Welcome to another installment of In Our View, where from time to time, we use this space to share our thoughts on recent events playing out across the digital landscape and take the opportunity to draw attention to important but neglected broadband-related issues.
As its ongoing work to revamp the agency’s notoriously inaccurate broadband coverage maps continues, the Federal Communications Commission (FCC) announced last week the opening of a window for states, local and Tribal governments, service providers, and other entities to challenge the service data submitted by providers over the summer.
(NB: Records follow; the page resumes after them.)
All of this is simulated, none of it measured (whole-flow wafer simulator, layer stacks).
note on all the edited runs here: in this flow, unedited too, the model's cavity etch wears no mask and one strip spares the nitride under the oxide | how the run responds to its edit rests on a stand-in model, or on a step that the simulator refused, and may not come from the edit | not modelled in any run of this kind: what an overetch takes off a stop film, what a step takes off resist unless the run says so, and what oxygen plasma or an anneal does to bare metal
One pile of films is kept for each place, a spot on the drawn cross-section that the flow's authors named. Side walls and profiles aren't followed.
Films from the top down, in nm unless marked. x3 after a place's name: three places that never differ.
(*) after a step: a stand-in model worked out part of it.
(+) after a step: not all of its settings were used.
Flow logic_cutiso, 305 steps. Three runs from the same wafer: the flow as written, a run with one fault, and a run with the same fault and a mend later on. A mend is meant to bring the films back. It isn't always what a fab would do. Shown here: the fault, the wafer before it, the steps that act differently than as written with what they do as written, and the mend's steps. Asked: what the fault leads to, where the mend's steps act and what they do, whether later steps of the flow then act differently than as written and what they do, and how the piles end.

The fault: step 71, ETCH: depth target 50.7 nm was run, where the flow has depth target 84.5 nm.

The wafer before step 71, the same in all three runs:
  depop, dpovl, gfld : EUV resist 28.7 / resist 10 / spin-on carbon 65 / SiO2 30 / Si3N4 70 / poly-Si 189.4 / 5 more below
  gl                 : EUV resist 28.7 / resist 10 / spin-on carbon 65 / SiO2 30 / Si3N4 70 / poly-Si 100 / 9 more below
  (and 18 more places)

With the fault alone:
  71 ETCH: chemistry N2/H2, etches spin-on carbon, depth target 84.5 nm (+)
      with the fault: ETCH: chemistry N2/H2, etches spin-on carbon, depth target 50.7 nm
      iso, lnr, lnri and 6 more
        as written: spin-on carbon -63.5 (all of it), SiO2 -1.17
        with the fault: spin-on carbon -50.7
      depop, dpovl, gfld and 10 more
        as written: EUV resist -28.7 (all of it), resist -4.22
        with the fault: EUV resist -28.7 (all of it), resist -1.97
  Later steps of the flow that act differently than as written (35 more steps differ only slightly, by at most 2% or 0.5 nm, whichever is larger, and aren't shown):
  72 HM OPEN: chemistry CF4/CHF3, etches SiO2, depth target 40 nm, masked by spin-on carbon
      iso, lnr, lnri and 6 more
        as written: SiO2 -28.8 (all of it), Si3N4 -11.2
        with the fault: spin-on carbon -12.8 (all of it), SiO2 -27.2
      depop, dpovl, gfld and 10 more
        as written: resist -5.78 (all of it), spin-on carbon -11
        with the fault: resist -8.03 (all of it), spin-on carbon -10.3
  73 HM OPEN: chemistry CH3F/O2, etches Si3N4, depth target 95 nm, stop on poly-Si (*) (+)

At the end of June, as FCC chairwoman Jessica Ronsenworcel noted, the FCC “opened the first ever window to collect information from broadband providers in every state and territory about precisely where they provide broadband services.”
The key word here is “precisely” because the truth is: no one really knows precisely where broadband is, or is not, available. And with tens of billions of dollars in federal funding being spent to deploy high-speed Internet infrastructure, accurate mapping data is essential for targeting where those funds would be best allocated in each state and U.S. territory.
Historically, the FCC relied on self-reported submissions of Internet service providers (ISPs) for information on which locations they serve and what speeds are available at those addresses. However, in practice, that meant the FCC maps could declare an entire census block to be “served” by a broadband provider if that provider claimed the ability to serve just one home in the entire block; thereby overcounting how many households have access to broadband.
The Broadband DATA Act was passed to fix that glaring problem by requiring the FCC to use a more refined methodology to verify if the data submitted by ISPs is accurate.